IBM: A New PR Direction without Recipes and TV Game Shows?

August 18, 2020

IBM appears to be shifting its marketing in an interesting way. IBM announced its Power10 chips. Representative of the coverage is Forbes’ Magazine’s “IBM POWER10 Mega Chip For Hybrid Cloud Is Revealed.” The write up is not written by Forbes’ staff. The article is from an outfit called Tirias Research, a member of a contributor group. I am not sure what a contributor group is. The article seems like marketing speak to me, but you judge for yourself. Here’s a snippet:

To handle the ever more complex cloud workloads, the POWER10 improves capacity (socket throughput) and efficiency by about 3x over the POWER9. The energy efficiency gains were critical because IBM increased CPU core count over the POWER9 but kept the socket power roughly the same. All in all, the POWER10 big step forward for the architecture.

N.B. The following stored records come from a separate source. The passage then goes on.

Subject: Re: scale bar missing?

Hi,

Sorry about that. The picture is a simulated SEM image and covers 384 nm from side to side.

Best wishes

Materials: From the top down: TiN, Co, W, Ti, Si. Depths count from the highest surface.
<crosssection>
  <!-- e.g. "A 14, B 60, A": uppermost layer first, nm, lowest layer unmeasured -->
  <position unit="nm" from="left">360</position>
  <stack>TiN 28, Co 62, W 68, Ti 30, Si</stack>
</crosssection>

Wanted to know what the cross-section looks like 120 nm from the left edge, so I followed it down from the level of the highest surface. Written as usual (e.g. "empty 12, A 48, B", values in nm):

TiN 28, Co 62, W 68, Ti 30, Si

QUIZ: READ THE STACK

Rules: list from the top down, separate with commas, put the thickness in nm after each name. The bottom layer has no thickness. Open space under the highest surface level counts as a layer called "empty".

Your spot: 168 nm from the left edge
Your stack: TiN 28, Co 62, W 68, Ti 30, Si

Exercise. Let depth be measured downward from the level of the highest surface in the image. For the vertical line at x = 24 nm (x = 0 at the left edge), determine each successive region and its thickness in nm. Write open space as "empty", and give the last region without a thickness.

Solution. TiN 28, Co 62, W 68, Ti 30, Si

Next, I noticed write ups about IBM’s mainframe business. Navigate to “COBOL Still Handles 70% of Global Business Transactions.” The content strikes me as a recycling of IBM-prepared visuals. Here’s an example of the “analysis” and “news” in the article about the next big future:

image

Several observations:

  1. It was not that long ago that IBM was touting IBM Watson as capable of matching pets with potential owners. Now IBM is focusing on semiconductors and “workhorse” mainframes
  2. There are chips using technology more advanced than IBM’s 7 and 14 nanometer chips. Like Intel, IBM makes no reference to manufacturing techniques which may offer more advantages. That’s understandable. But three nanometer fabs are approaching, and IBM appears to be following, not leading.
  3. The cheerleading for hybrid clouds is different from cheerleading for “the cloud.” Has IBM decided that its future pivots on getting companies to build data centers and hire IBM to maintain them.

The craziness of the state unemployment agencies with COBOL based systems is fresh in my mind. For me, emphasizing the dependence of organizations upon COBOL is interesting. This statement caught my attention:

COBOL still handle [sic] more than 70% of the business transactions that take place in the world today.

Is this a good thing? Are Amazon, Microsoft, and Google embracing mainframes? My hunch is that companies are unable to shift from legacy systems. Inertia, not innovation, may be creating what some people seeking unemployment benefits from COBOL-centric systems perceive as a dysfunctional approach.

Net net: At least IBM is not talking about recipes created by Watson.